Ellen Noble graduated in 2013 from Macalester College with a B.A. in Political Science and Philosophy, and is currently pursuing an M.A. in International Security at the Georgetown University School of Foreign Service. She has interned at Human Rights Watch, The Constitution Project, and The Nonprofit Roundtable. She debated for four years at Walt Whitman High School in Maryland, where she qualified twice to the TOC and won the 2008 NCFL tournament. She has worked as an assistant coach at Apple Valley High School. She attended VBI as a student in 2007 and 2008, and returned as an instructor in 2009, 2010, 2011, and 2013.

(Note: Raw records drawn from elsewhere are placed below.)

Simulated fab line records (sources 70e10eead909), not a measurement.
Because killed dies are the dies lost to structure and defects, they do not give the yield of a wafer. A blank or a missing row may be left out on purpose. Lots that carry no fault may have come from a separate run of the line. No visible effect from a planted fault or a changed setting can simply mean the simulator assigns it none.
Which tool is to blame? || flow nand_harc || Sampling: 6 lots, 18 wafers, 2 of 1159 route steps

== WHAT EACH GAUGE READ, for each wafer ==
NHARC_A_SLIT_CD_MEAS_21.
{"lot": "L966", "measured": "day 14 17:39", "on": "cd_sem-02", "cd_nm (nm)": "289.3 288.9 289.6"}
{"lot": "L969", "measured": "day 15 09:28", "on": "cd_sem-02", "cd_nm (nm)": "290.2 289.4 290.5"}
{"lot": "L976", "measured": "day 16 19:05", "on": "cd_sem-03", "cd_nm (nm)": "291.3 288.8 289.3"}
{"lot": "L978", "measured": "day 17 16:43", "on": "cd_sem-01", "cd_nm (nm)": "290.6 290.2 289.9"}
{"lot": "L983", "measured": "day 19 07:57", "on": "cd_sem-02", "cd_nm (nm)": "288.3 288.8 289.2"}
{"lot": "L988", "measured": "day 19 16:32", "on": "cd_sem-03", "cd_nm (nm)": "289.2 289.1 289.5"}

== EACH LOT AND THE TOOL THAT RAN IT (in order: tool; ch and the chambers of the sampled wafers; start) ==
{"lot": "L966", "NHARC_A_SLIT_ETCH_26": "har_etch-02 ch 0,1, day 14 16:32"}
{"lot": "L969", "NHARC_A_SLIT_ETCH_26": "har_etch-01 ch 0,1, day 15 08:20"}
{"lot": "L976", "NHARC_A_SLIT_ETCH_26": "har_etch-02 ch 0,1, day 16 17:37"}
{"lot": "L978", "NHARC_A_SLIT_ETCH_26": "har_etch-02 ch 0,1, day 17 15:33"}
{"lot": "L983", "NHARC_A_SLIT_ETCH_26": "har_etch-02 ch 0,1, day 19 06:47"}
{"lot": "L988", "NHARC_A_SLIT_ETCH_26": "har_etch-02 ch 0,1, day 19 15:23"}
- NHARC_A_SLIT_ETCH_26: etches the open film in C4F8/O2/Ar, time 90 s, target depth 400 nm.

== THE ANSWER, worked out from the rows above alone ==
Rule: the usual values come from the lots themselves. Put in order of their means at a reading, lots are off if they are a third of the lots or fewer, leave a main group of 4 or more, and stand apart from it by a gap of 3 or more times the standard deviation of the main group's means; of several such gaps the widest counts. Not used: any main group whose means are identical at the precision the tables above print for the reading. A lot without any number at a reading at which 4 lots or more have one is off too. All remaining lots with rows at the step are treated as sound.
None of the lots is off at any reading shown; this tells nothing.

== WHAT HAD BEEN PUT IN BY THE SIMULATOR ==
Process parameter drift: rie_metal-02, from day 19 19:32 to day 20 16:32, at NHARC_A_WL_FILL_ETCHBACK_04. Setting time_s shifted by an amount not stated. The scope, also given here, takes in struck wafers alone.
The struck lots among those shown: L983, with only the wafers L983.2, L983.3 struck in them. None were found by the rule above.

What was it like being a Public Policy Intern at the Constitution Project? Did any skills you learned from debate carry over?
Interning at the Constitution Project was an amazing experience. It’s a non-profit think tank that builds consensus on pressing legal and policy questions with a focus on criminal justice and civil liberties. I had the opportunity to work on a range of different projects, including efforts to strengthen privacy protections in U.S. cyber security legislation. It was particularly exciting to see the challenges of the legislative process first-hand.
Of course, general research and writing skills that I developed in debate were useful. But I think the skill of crystallization, which is often overlooked in the classroom, was particularly helpful. The ability to quickly synthesize a lot of arguments is necessary to write on complex issues in an organized manner and to build consensus among people with different political interests.
You’re studying International Security at Georgetown’s Security Studies Program. What shaped your interest in that field? Did the debate topics your senior year have anything to do with that?
Debate definitely contributed to my interest in international security. I remember as a very young debater, Tanya Choudhury showed me her favorite card by Samantha Power, so I decided it was my favorite card too. I always enjoyed debating IR topics the most, particularly the ICC and nuclear weapons topics from my junior and senior year.
You’re a research assistant at Georgetown- what research project are you currently working on?
I’m currently doing research for my professor’s upcoming book on oversight and accountability in the intelligence sector. This is a pretty hot issue right now, so the work has been really interesting. I’m also doing research for another professor to help him build a curriculum on covert action.
Tell us about your work with Human Rights Watch! What do you do?
At Human Rights Watch, I work on issues related to the Internet and human rights. For example, HRW just published a report about the electronic surveillance of human rights activists and opposition groups in Ethiopia. HRW is also involved in efforts to re-evaluate U.S. intelligence-gathering programs. My work consists mostly of research and writing, as well as attending hearings. It’s exciting to work with so many passionate people and to work in an office that’s in constant communication with offices around the world.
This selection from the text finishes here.